Russia-Turkey deal establishes ‘safe zone’ along Turkish border and there will be joint Russia-Turkey military patrols.

The negotiations in Sochi were long – over six hours – tense and tough. Two leaders in a room with their interpreters and several senior Turkish ministers close by if advice was needed. The stakes were immense: a road map to pacify northeast Syria, finally.

The press conference afterwards was somewhat awkward – riffing on generalities. But there’s no question that in the end Russian President Vladimir Putin and his Turkish counterpart Recep Tayyip Erdogan managed the near impossible.

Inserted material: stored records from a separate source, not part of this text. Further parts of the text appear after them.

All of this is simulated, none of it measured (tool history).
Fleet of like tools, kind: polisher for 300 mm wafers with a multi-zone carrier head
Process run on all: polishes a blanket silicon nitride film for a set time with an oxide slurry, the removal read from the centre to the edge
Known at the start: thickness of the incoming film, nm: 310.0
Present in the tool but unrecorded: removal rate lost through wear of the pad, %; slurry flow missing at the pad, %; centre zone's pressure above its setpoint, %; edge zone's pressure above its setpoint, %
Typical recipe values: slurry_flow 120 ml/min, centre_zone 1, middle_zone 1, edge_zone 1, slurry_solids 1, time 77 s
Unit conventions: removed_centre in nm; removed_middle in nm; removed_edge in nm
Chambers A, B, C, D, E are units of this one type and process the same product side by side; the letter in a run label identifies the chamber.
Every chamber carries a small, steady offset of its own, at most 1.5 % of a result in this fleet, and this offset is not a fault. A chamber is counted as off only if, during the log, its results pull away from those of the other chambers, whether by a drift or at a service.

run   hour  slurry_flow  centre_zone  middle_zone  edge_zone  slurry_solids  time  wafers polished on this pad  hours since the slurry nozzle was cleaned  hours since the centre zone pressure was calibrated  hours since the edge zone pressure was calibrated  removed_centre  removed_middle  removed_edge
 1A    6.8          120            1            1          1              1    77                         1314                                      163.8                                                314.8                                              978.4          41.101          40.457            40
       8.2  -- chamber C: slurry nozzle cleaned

The Russia-Turkey deal establishes a safe zone along the Syrian-Turkish border – something Erdogan had been gunning for since 2014. There will be joint Russia-Turkey military patrols. The Kurdish YPG (People’s Protection Units), part of the rebranded, US-aligned Syrian Democratic Forces, will need to retreat and even disband, especially in the stretch between Tal Abyad and Ras al-Ayn, and they will have to abandon their much-cherished urban areas such as Kobane and Manbij.  The Syrian Arab Army will be back in the whole northeast. And Syrian territorial integrity – a Putin imperative – will be preserved.

Safe Zone

(Click to enlarge)

This is a Syria-Russia-Turkey win-win-win – and, inevitably, the end of a separatist-controlled Syrian Kurdistan. Significantly, Erdogan’s spokesman Fahrettin Altun stressed Syria’s “territorial integrity” and “political unity.” That kind of rhetoric from Ankara was unheard of until quite recently. Related: The U.S. Smashes Another Oil Export Record

Putin immediately called Syrian President Bashar al Assad to detail the key points of the memorandum of understanding. Kremlin spokesman Dmitry Peskov once again stressed Putin’s main goal – Syrian territorial integrity – and the very hard work ahead to form a Syrian Constitutional Committee for the legal path towards a still-elusive political settlement.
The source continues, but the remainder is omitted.